A presidential election is just a few weeks away. Republicans and democrats alike are sniping at one another. President Donald Trump is on the ropes, and Joe Biden cannot believe that he may just become President after several failed tries. And then Supreme Court Justice Ruth Bader Ginsberg dies last Friday bringing more drama to the continuing soap opera we call our federal government. President Trump will make an announcement of his pick within a few days. Democrats say wait for a new Supreme Court nominee until after the election. Republican Senate Majority Leader Mitch Mc Connell says he will move forward with President Trump’s nominee and bring a confirmation vote to the Senate floor. My how have positions have changed.
In 2016, President Barrack Obama, in his last year in office, nominated Judge Merritt Garland to the Supreme Court. Republicans yelled foul. Wait until the next president is installed after the upcoming election they shouted. Democrats cried that it is the president’s job to nominate Supreme Court Justices and the senate’s job to vote on the confirmation of that appointment.
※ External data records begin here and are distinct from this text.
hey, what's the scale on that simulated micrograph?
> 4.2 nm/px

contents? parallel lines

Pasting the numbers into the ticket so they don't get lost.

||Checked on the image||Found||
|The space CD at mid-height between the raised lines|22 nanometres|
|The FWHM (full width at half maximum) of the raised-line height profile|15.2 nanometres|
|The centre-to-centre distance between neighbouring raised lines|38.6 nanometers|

Wait! Is this correct? Four years ago, republicans said slam on the brakes citing the “Biden Rule”[1] and democrats with a democrat president said move forward ignoring the “Biden Rule.” Now republicans say move forward with a republican president and democrats say slam on the brakes! What is going on? Well, plain and simple, it is called politics. Not good government or genuine disagreement over policy. It is politics. Democrats want to name the next justice and so do the republicans.
With Trump trailing in state and national polls, republican Senators see this nomination as their last chance for at least the next four years to confirm an appointment to the Supreme Court and to set a conservative agenda that will likely stick around for a very long time to come. And now democrats who hope to gain control of the Senate in November’s election threaten to stack the Supreme Court with their own appointments by arbitrarily increasing the number of justices who sit on the court and will be expected to outvote the conservative members of the court. President Franklin Roosevelt (D) attempted to pack the Supreme Court with his own justices to get more favorable rulings from the court. Both political parties opposed the President’s plan which was held up in committee, one controlled by democrats, and ultimately failed.
Republicans were wrong four years ago when they stonewalled the nomination of Judge Garland. There was no valid reason ever given why Judge Garland’s nomination should not have been voted on by the Senate. If the Senate rejected his nomination, then so be it. Presidents are presidents for the entire four years of their terms. As Justice Ginsberg said four years ago presidents do not stop being president in the last year of their term.
The “Biden Rule” is ridiculous. Presidents have the responsibility to nominate members to the Supreme Court. President Trump’s nominee should be given an up or down vote in the Senate because that is the job of the president to nominate Supreme Court Justices and the Senate’s job to vote on confirmation of that nominee. Talking out of two sides of one’s mouth to which position fits the moment best is no way to govern. So, grow up boys and girls and do your job. Senators should vote on the president’s nominee and stop playing hypocritical politics.
[1] The “Biden Rule,” named after then Senator Joseph Biden (D-DE), states that in an election year the incumbent president should not make a Supreme Court nomination until the election season is over.